Human pressure on land, soils and freshwater have intensified, pushing these resources to their production limits. Climate change has increased pressure on rain-fed and irrigation production over and above the environmental consequences of decades of unsustainable use, said the report, titled The State of the world’s land and water resources for food and agriculture .
Grassland and shrub-covered areas used to graze animals or as sources of fodder have declined by 191 million hectares over two decades, to 3,196 million ha in 2019, and converted to cropland, according to a Food and Agriculture Organization (FAO) report.
Cropland increased 4 per cent (63 million hectares) between 2000 and 2019. Growth in arable land, mainly for irrigated crops, doubled, while that for rain-fed cropping increased by only 2.6 per cent over the same time period.
The report provided new information on the status of land, soil and water resources and evidence of the changing and alarming trends in resource use.
Population increases have meant agricultural land available per capita for crops and animal husbandry declined by 20 per cent between 2000 and 2017 to 0.19 ha /capita in 2017.

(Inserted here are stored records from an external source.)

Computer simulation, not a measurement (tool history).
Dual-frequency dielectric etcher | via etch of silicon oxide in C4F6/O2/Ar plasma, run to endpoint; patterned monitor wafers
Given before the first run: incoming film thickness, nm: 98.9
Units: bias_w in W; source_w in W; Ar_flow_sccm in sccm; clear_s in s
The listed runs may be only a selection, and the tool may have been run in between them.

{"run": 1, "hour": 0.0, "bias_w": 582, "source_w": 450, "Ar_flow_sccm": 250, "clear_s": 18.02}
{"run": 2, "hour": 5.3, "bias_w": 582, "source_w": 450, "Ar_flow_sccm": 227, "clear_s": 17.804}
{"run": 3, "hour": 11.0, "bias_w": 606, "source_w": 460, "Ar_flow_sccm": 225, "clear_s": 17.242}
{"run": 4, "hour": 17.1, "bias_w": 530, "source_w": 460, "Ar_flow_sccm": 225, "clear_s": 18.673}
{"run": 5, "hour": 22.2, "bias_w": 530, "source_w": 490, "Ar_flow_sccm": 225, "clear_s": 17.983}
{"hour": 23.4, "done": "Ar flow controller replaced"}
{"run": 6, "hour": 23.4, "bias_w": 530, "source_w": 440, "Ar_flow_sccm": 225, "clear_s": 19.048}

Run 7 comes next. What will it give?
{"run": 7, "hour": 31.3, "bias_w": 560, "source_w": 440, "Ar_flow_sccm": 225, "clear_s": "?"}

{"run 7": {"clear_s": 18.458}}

Land, water and agriculture in South Africa
Human-induced land degradation primarily affects cropland. Although cropland covers only 13 per cent of the global land cover classes (11,477 million ha), degraded cropland accounts for 29 per cent of all degraded areas.
Almost a third of rain-fed cropland and nearly a half of irrigated land are subject to human-induced land degradation.
Over 60 per cent of irrigated areas are degraded in northern Africa, south Asia and the middle east-western Asia. The largest degraded areas are in the northern hemisphere, except for southeast Asia. Globally, only 38 per cent of irrigated land is stable.
Soil salinity is estimated to take up 1.5 million ha of cropland out of production each year.
Urban areas occupied less than 0.5 per cent of the Earth’s land surface in 2000. The rapid growth of cities had a significant impact on land and water resources; in 2018, 55 per cent of the world's population were urban dwellers. This meant encroachment on good agricultural land.
There is little room for expanding the area of productive land, yet 98 per cent of food is grown on land.
Most pressures on the world’s land, soil and water resources are from agriculture. There has been an increase in use of chemical (non-organic) inputs; uptake of farm mechanisation; and overall impact of higher mono-cropping and grazing intensities are concentrated on a diminishing stock of agricultural land.
They, in turn, produce a set of externalities that spill over into other sectors, degrading land and polluting surface water and groundwater resources.
The overall change in the per capita distribution of freshwater resources is consistent with population growth. Between 2000 and 2018, the decline in global per capita internal renewable water resources (IRWR) was about 20 per cent.
The change was greater in countries with the lowest per capita IRWR, such as sub-Saharan Africa (41 per cent); Central Asia (30 per cent); Western Asia (29 per cent) and Northern Africa (26 per cent). The region with the lowest percentage change was Europe (3 per cent).
On the demand side, the regions with the largest water withdrawals per capita were Central Asia and Northern America.
Land degradation is reversible
By 2050, agriculture will need to produce almost 50 per cent more food, livestock fodder and biofuel than in 2012 to satisfy global demand and keep on track to achieve “zero hunger” by 2030.
Progress made in reducing the number of undernourished people in the early part of the 21st century has been reversed. The number has risen to 768 million in 2020 from 604 million in 2014.
While prospects for meeting the nutritional requirements of 9.7 billion people by 2050 at the global level exist, problems with local patterns of production and consumption are expected to worsen with increasing levels of undernourishment and obesity.
A meaningful engagement with the key stakeholders – farmers, pastoralists, foresters and smallholders – directly involved in managing soils and conserving water in agricultural landscapes is central. These are nature’s stewards and the best agents of change to adopt, adapt and embrace the innovation we need to secure a sustainable future.
Remedial land management is possible but only under-much reformed land and water governance that can take remediation to scale and distribute benefits to those who depend on stable, long-term access to productive land and freshwater.
Advances in agricultural research have broadened the technical palette for land and water management. Rapid improvements in information technology offer the prospect of digital democracy. However, to apply solutions at scale, land and water governance will need adjustment to make advances inclusive and to provide support to farmers for innovation.
The SOLAW 2021 Synthesis Report presents the main findings and recommendations of the full SOLAW 2021 report and background studies, which will be published in early 2022.